A few minutes after his team doused the blaze, he heard a voice that he thought sounded strange because it wasn't muffled.











"I turned around and there was [Captain Vance] Skidmore, talking and smoking a cigarette in this smoke filled room" without so much as a mask, Catani said.

During his fire training in the mid-1970s, Catani's instructors lectured about the importance of wearing a mask and an oxygen container, but his captain "was from the old school where those guys sucked it up, went in and knocked the fire down with no protection at all."

The days of "smoke eating" by firefighters are largely gone. The Fort Lauderdale Fire Rescue department's new, cutting-edge Air-Paks are proof of that.

The newest feature on the Air-Paks is a safety device that starts working as soon as the oxygen bottle is turned on. If a firefighter does not move for 30 seconds, a piercing alarm will sound both inside the burning building and outside the building on a computer held by the chief as an alert that there may be trouble.

The chief will know to send in a rescue team to save a firefighter who has fallen, gotten trapped or been knocked unconscious, said Fire Rescue Division Chief Stephen McInerny.

The new devices, called Scott Electronic Management Systems, or "SEMS," also give firefighters digital read-outs of how much air they have left and allow them to send messages outside if they run into trouble and need to evacuate. Likewise, commanders outside the fire can issue an evacuation alert through the SEMS, know when the firefighters turn on their Air-Paks and monitor their oxygen flow.

Fort Lauderdale firefighters have been wearing some sort of safety device since 1990, but the previous models have been clip-ons that firefighters had to turn on manually. That's something firefighters sometimes forgot to do as they hurried to grab their tools, pull a hose and get water on a fire, McInerny said.

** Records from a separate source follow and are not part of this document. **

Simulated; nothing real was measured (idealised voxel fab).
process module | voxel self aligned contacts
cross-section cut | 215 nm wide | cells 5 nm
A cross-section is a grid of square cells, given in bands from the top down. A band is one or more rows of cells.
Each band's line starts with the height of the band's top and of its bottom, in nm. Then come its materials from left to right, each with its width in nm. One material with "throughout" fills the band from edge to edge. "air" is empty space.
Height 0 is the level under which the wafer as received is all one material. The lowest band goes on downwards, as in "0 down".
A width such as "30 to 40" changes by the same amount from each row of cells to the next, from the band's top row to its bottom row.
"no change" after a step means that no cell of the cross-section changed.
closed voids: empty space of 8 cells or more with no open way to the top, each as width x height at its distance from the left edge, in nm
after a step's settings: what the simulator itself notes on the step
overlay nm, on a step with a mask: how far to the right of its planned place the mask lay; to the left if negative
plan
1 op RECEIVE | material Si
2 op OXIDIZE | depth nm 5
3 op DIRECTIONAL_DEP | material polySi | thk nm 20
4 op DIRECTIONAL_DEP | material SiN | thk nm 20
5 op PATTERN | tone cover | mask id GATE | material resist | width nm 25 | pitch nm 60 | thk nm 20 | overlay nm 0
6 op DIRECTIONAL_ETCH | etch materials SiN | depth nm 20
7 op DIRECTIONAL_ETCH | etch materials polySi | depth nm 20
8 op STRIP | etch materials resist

The SEMS technology is brand new, and Fort Lauderdale was the first fire department in the country to start using it, said John Skaryak, of Scott Health & Safety. Sunrise Fire Rescue ordered the units shortly after Fort Lauderdale.

The SEMS cost $1,495, which is added to the $3,500 cost of the Air-Pak, but McInerny said it was not difficult to convince the City Commission that the fire department needed the equipment. The city spent almost $500,000 on the Paks and the SEMS.

Battalion Chief Guy Gallo recalled when he first came on the job in 1974 that if a firefighter got into trouble he would have to take his mask off -- if he was wearing one -- start yelling, and pray someone heard or found him.

A push for change started in 1980 after a Miami-Dade fire lieutenant got lost in a garbage-strewn warehouse that was burning. The firefighter ran out of air and died. Still, the idea of firefighter safety and health didn't get serious attention until the 1990s, McInerny said.

Today, every firefighter carries a radio, in addition to the SEMS, so if the alarm sounds on the chief's computer outside the building, the chief can call the firefighter to see what's happening.

No response would expedite a rescue attempt.

"The key to all of this is we will know as quickly as possible when someone is in trouble," McInerny said. "So we can be proactive instead of reactive. We've gained some valuable time with these devices."